Avralize – Freaks (Arising Empire)

Friday, 5th April 2024
Rating: 9/10

It’s tough to make a mark on the modern music scene, tougher still to do so with a unique sound. Germany’s Avralize have seemingly come out of nowhere to accomplish both of these things with their debut, Freaks. Incorporating a myriad of modern elements from different genres and sounds, Avralize takes little bits and pieces and turns them into this incredibly fun, intriguing, and cohesive sound that manages to pull everything from incredibly heavy to gloriously catchy, all while keeping a vibe that feels more like an engaging party than a stale bout of anger.

Electronic infusions, djent-y progressive noodling, soaring melodies, deathcore-inspired breakdowns, it’s only a portion of what Avralize bring to the table. While the surface level of their music might indicate more of a fun, almost party atmosphere (something almost akin to say, Electric Callboy at times), its with repeat listens that Avralize truly showcase what they are made of. A song like “Canvas” more or less embodies the band’s wide breadth of influences and sounds. Rumbling low end riffing and monster grooves, playful bass work and hooky melodies that sit on the bouncy, pop end, the song later takes an exciting swerve with a proggy swing and saxophone solo. On the more intense side of things is “Higher,” which begins with some adrenaline-pumping grooves and metalcore-esque riffing and screams, but then it flips the script to fully dive into a huge melody complete with soaring guitars and catchy vocals. But it isn’t done yet, with a punishing breakdown and guttural roars – all while maintaining a bit more of an accessible edge to it. It’s visceral and aggressive, yet it never strays so far that it feels out of place or something that would detract to anyone’s experience. “Stab by Stab” taps into this same mentality, with a very present electronic dabbling and heavy groove moments. “Alive” counters it with a more floaty, melodic edge that sits counter to some punchy djent grooves and moments of darker atmosphere. To finish things off, the band offer the title track, which seems to meld all of the aspects they’ve shown on the album to that point, alternating heavy riffing and groove and interspersing it with rollicking, party-esque melodies with a solid dose of electronic augmentation.
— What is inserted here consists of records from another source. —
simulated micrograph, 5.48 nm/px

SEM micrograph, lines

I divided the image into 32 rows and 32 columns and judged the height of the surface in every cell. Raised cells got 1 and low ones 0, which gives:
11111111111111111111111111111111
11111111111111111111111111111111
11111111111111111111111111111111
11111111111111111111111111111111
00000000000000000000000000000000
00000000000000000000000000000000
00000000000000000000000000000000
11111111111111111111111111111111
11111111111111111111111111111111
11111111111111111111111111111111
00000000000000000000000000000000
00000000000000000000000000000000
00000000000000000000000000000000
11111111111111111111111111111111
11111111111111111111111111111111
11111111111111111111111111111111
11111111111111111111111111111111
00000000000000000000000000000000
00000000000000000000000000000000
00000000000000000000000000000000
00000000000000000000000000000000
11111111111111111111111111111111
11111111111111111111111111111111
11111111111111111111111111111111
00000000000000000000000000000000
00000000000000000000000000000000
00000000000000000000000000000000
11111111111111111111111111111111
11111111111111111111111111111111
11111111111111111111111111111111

The future seems incredibly bright for Avralize considering what they have done on their debut, Freaks. It’s a diverse album that never feels like it’s trying too hard or attempting to do too many different things. Instead it feels like a first rate amalgamation of varied aspects of the modern heavy music scene without getting any of the stale trappings. Freaks is an outstanding debut that should thrill anyone looking for a fresh act that isn’t willing to play by the normal genre conventions.